The derivative is a fundamental concept in calculus that represents how a function changes as its input changes. In simpler terms, if you have a function that describes a curve, the derivative of that function tells you the slope of the curve at any given point. In practical terms, understanding derivatives can help determine rates of change, such as speed, acceleration, and other physical phenomena.

When dealing with complex functions, especially those involving products and quotients, using logarithmic differentiation simplifies the process. This method is particularly useful when the function is a product or a quotient of several expressions, as it helps manage the cumbersome algebra. In this exercise, for the function- \(y = \frac{1}{t(t+1)(t+2)}\), using logarithmic differentiation simplifies finding the derivative significantly. By taking the natural logarithm of both sides and differentiating, we break down a complex expression into manageable parts.
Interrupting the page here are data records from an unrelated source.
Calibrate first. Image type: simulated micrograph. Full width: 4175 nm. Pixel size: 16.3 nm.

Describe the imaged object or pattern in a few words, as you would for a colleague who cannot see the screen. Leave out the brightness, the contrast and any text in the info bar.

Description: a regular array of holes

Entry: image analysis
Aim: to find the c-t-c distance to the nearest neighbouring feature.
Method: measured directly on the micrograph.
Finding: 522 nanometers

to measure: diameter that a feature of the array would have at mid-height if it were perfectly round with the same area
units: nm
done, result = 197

A natural logarithm is a logarithm to the base \(e\), where \(e\) is an irrational and transcendental number approximately equal to 2.71828. The natural logarithm is denoted by \(\ln\). It is frequently used in mathematics due to its natural properties relating to the derivative and integral calculus. Its unique properties make it particularly useful in dealing with exponential growth and decay problems.

In this exercise, taking the natural logarithm of both sides - \(\ln(y) = \ln\left(\frac{1}{t(t+1)(t+2)}\right)\) allows us to transform a complex expression into a sum of simpler terms using the logarithmic property \(\ln\left(\frac{a}{b}\right) = \ln(a) - \ln(b)\). Applying these rules turns multiplicative relationships into additive ones, making it easier to differentiate. This transformation is a key step that simplifies finding the derivative.

Simplification is the process of rewriting expressions in a more concise and convenient form. This can make it easier to understand, evaluate, and apply expressions, especially when performing calculus operations such as differentiation or integration.

When dealing with derivatives obtained through logarithmic differentiation, simplification helps us reach a more actionable form. For example, after using logarithmic differentiation, we are left with an expression:- \[\frac{dy}{dt} = \frac{1}{t(t+1)(t+2)}\left(-\frac{1}{t} - \frac{1}{t+1} - \frac{1}{t+2}\right)\]Simplifying involves expanding the expression to:- \[\frac{dy}{dt} = \frac{-1}{t^2(t+1)(t+2)} - \frac{1}{t(t+1)^2(t+2)} - \frac{1}{t(t+1)(t+2)^2}\]Each term here is simpler and easier to analyze, providing a clearer understanding of how the original function changes with respect to \(t\). This can aid in solving problems related to rates of change or optimization, which often appear in real-world applications.